In the nature, there is always a food chain, only those fittest ones could survive in each position. Sharks could swallow small fishes which eat little shrimps.
Similarly, in the food chain of stock market, institutional investors (big sharks) could determine the mega direction of stock prices, while retail traders (small fishes) follow the trend of stock prices, left behind speculators (little shrimps) who react to the uncertain daily market. Size is power, usually little shrimps are sacrificed, lose out in speculative stock market, especially when a stock is being manipulated.
Blumont in the penny stock crisis a few years ago was a good example. The big sharks (big boys) started to pushed up the stock prices, then small fishes (retail traders) who follow the uptrend could buy high sell higher to make money. Eventually when the share prices were manipulated, pushed up 100 times, it attracted some little shrimps (speculators) who just want to get rich quick but ending up a great loss when the big sharks start to sell all the shares, following by clever small fishes (traders) who follow the trend to get out with some gains or little loss, while the ignorant speculators continue to hold as long term investor when making a loss, ending up losing 99% of stock value, holding until today without clear understanding what went wrong.
There are many other similar examples of food chain in stock market (dotcom bubble in year 2000), property market (subprime crisis in year 2008) or even Bitcoin (from rally in year 2017 to crisis in 2018). There are many valuable past lessons which could be learned from food chain of stock market:
1) Big funds with smart investors could take the lead in investment markets but could also suffer when there is a global financial crisis which is a disaster in the world of nature. However, smart investors are usually longer term in holding or having strong fundamental business with sufficient past profits to last through the cold winter. The chances of survival is high.

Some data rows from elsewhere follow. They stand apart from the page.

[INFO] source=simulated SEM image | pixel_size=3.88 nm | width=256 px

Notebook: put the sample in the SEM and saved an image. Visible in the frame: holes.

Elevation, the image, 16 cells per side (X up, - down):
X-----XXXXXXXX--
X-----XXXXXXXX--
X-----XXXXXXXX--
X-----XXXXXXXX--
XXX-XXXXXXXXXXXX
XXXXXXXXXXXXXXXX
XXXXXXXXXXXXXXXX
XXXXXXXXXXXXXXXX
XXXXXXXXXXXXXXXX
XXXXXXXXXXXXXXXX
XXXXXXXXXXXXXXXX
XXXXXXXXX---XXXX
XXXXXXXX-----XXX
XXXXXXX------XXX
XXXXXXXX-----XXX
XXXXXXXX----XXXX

2) Retail traders are smaller in size but if one could learn to follow the direction of money flow, sensing the potential market risks, chances of survival is also high but one has to be very flexible, including cutting loss when market direction is reversed.
3) Speculators could make a lot of money sometimes but high risk high gain strategy could get burnt eventually. Even if one could make many small profits, one big risk could wipe out all the past earnings when falling into a crisis without proper diversification. The worst is the stock invested (speculated) may have weak fundamental, one could lose all the fortunes with speculative investment which is worst than gambling.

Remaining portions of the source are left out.